Having nothing to compare a World Cup to, why shouldn't we take the Sunday Times at its word? Last weekend, as the draw got whittled down to semifinalists Brazil, Italy, Bulgaria and Sweden, the Cup seemed jolly good indeed, decanting for us four lasting images: a perfect game-winning kick by a Branco in Dallas that had nothing to do with field goals, the Cowboys, Denver or, yes, the tedious travesty of rugby league that is American football; a half-drowned rabbit brought back to life; a team that caused nearly as much trouble for gamblers as it did for defending-champion Germany; and a keeper of a 'keeper. Turns out there is a way to get to a Final Four without going through Knoxville and Dayton and Boise.

With Leonardo, Brazil's star defender, suspended for the rest of the World Cup for elbowing a crack in the skull of U.S. midfielder Tab Ramos, coach Carlos Alberto Parreira needed to find another Teenage Mutant Ninja Turtle to fill out his lineup. For the quarterfinal against the Netherlands he' settled on Branco, a 30-year-old defender recently recovered from a back injury, whom many fans considered unworthy even of nomination to the national team.

Several games' worth of action was crammed into 30 minutes of the second half of the Brazil-Netherlands match, which Parreira would call "the best of the Cup and certainly the most dramatic." With Brazil leading 2-0, its goalie, Cláudio Taffarel, was going on 175 minutes without fielding a shot. But just when it looked as if he could continue his on-the-beach-at-Rio impersonation indefinitely, the Netherlands suddenly scored twice in 12 minutes. This set up Branco's moment, what he would call "my put-up-or-shut-up goal."

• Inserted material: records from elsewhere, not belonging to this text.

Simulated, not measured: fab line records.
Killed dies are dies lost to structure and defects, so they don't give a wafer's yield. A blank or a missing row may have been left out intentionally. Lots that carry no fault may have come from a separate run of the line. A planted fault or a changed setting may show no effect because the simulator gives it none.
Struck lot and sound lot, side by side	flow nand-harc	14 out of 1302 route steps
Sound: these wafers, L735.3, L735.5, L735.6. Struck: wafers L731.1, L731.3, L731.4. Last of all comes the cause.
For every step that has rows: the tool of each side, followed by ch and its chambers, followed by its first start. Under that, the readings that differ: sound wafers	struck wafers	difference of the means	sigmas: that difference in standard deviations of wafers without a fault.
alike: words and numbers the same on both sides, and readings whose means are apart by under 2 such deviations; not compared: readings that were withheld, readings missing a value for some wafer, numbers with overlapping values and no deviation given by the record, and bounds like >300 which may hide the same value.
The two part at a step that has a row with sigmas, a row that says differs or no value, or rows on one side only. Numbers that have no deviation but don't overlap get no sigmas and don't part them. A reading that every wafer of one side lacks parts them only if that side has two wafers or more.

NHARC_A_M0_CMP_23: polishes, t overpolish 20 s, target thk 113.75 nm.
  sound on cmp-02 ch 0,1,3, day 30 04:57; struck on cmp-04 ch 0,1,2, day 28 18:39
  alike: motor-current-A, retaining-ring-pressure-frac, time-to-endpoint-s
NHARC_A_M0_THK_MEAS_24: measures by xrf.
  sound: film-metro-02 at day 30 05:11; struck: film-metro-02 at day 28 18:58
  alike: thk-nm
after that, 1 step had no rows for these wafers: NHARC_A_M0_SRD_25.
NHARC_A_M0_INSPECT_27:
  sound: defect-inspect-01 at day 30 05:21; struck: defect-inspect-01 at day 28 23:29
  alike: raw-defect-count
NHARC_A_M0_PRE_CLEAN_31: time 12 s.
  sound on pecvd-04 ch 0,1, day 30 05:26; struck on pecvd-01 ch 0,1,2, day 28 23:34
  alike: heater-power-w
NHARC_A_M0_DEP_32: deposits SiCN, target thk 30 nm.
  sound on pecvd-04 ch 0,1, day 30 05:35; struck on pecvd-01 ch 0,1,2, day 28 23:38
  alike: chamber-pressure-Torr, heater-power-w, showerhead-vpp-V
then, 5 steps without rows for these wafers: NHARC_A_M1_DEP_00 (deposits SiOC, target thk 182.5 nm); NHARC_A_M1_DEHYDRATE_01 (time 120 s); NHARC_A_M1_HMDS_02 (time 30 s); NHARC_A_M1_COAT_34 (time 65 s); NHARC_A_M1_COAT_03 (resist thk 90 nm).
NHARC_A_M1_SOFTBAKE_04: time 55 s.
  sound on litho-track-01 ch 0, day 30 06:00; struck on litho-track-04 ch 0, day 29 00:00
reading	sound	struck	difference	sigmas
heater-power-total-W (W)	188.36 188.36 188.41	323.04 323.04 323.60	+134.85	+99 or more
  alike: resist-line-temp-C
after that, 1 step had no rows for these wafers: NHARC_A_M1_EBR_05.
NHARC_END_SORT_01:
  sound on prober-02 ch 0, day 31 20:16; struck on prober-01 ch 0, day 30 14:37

In his book Twenty-Two Foreigners in Funny Shorts, Pete Davies wrote, "A good Brazil-style free kick, the ball creasing through space, is a living demonstration of the theory of relativity. Don't blink, or you'll miss it." The Dutch blinked. The shot Branco let rip in the 81st minute, a seeing-eye liner from 30 yards out, found the one hole in the Netherlands' wall. It split the narrowest space between two players, a Dutchman and a Brazilian. Then it entered the goal at the only possible aperture, in the few inches between the right post and Dutch goalie Ed de Goey.

"We have shown the soccer art today," said striker Romario after the 3-2 victory, "the soccer art Brazil has always played." Indeed, there's a folk art practiced in Brazil called capoeira. Part dancers and part athletes, capoeiristas originally attached knives to their feet and then launched into a light-footed slashing of each other, trying to wound and dazzle at the same time. This choreographed martial art is still practiced, albeit without the knives, in the favelas of Rio de Janeiro and Sao Paulo, the blighted neighborhoods from which most of the great Brazilian soccer players have come. And, some would say, capoeira is practiced whenever the Magnificent Mononyms take the field.

Italian coach Arrigo Sacchi did the unthinkable in the first half of Italy's first-round game with Norway. He replaced forward Roberto Baggio, who is the world's best soccer player. As he was summoned from the field, Baggio clearly enunciated the Italian words for "Has he gone mad?!"

Sacchi hadn't entirely. Italy's goalkeeper, Gianluca Pagliuca, had just been ejected from the game for intentionally using his hands outside the penalty area. The Azzurri were now forced to play 10 players against 11. And with Baggio already suffering from a sore Achilles tendon, Sacchi's move made sense, particularly since Baggio hadn't scored for the national team in more than 800 minutes of play. Indeed, the fans—in Italy they're called tifosi, which literally means typhoid carriers—would agree with Sacchi, even though 84% of them had said in a recent poll that the coach should be replaced. Most astoundingly, the Italian press, which has scarcely needed an excuse to lambaste Sacchi for everything from his previous profession as a shoe salesman to his singsong Parman accent, stood by him too. Nonetheless, some members of the press did their best to stoke the controversy, which caused forward Giuseppe Signori to upbraid them. "Just because Baggio was taken out, no need to start Baggio-gate," he said, without explaining why, with all the scandals in Italy, he couldn't come up with some suffix besides the American "gate."

Fiat magnate Gianni Agnelli, the owner of Juventus of Turin, Baggio's club team, said his 5'7" asset had looked "like a wet rabbit"—that's Italian for "wimpy"—during the Cup's first round. But as Italy trailed Nigeria 1-0 in a second-round game, Baggio put his foot bravely forward. He conjured up the tying goal as the game entered its 89th minute. Then, in overtime, he added the game-winner on a penalty kick.

Last Saturday, during the 88th minute of a tied quarterfinal game against Spain, Baggio found himself running onto a looping pass from Signori. Only Andoni Zubizarreta, the Spanish goalie, was left to beat. Baggio did so and, true to his Buddhist beliefs, meditatively took his time before flicking the ball into the net. He then fell on his back, completed a reverse somersault and blew kisses to the crowd. Six Spaniards lay sprawled on the field, trying to come to terms with the notion that they were going to lose, 2-1, and the Azzurri were heading to the semis.